From Syria the group proceeded to a further country under Roman influence: Armenia, where a new king was crowned. After seeing to the reorganization of some parts of the Roman administration, particularly in Cappadocia and Commagene, Germanicus proceeded with his family to the famous ancient city of Alexandria. It was here that the Ptolemaic kings had resided in their magnificent palaces, but also where Caesar and Antonius had lived with Queen Cleopatra. The inhabitants of the city, which had served as an opposite pole to Rome during the civil war, staged great festivities to celebrate Germanicus’s arrival. After an excursion up the Nile to see Memphis and the Pyramids, the family returned to Syria.
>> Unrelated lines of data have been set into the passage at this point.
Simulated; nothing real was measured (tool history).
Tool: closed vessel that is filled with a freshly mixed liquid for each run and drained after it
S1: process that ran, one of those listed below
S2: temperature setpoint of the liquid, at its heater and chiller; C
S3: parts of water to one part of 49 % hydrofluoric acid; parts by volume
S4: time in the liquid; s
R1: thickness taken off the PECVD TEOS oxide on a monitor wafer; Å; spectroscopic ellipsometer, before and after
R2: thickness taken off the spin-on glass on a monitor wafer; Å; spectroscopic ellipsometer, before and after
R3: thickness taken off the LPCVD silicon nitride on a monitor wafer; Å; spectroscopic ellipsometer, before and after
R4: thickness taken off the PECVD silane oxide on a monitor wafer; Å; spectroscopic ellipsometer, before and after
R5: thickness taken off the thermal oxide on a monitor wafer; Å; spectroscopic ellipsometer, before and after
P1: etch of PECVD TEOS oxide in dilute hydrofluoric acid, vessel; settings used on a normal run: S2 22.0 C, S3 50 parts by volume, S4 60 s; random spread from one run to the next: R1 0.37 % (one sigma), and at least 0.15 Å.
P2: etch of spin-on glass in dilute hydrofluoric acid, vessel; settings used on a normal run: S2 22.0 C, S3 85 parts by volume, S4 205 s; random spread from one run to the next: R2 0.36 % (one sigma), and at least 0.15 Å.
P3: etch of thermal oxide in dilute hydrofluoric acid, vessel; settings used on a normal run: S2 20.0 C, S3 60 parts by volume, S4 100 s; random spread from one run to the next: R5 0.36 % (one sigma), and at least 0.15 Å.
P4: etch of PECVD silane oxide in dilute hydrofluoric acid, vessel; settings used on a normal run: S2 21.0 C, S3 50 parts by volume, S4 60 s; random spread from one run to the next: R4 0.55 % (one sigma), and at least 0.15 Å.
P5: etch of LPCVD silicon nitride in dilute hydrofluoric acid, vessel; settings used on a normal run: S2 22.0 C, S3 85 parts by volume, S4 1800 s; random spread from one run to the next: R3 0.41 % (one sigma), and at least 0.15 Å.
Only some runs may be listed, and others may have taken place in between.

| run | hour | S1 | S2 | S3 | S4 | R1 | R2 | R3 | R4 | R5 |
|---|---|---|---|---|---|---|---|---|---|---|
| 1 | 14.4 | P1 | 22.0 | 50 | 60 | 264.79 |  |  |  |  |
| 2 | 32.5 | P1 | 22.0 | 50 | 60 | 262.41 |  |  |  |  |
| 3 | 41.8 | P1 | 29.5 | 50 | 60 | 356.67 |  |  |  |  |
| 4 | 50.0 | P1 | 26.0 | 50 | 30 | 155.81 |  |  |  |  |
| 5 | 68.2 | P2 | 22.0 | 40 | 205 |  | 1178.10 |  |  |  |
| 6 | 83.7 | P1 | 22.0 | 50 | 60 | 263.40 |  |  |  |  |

There the journey came to a sudden and tragic end. Germanicus fell ill and died on 10 October of the year 19, at the age of thirty-three. An open quarrel had broken out with Gnaeus Calpurnius Piso, the governor of Syria, and as he lay dying Germanicus accused the governor of poisoning him. A rumor to this effect quickly spread and soon acquired the added detail that the actual instigator had been the emperor Tiberius himself. It was said he had plotted the murder of his adopted son because Germanicus’s great popularity with the common people and soldiers had turned him into a rival.

On his father’s death Caligula, then a boy of seven, was thrust into the spotlight for the last time during his childhood. He was once again at the center of extraordinary events, but now of a sad kind. When Agrippina, accompanied by Caligula and Livilla, arrived in Brindisi with the urn containing her husband’s ashes, she was met by a huge crowd of mourners. Two cohorts of the Praetorian Guard provided an escort for the family’s onward journey. Drusus, the son of Tiberius, and Claudius, Germanicus’s brother, came as far as the town of Tarracina to meet them, accompanied by the four other children, the consuls, the Senate, and citizens from the city. They escorted the procession back to Rome, where Germanicus’s remains were interred in the Mausoleum of Augustus. Vast crowds of Romans lined the streets for his funeral.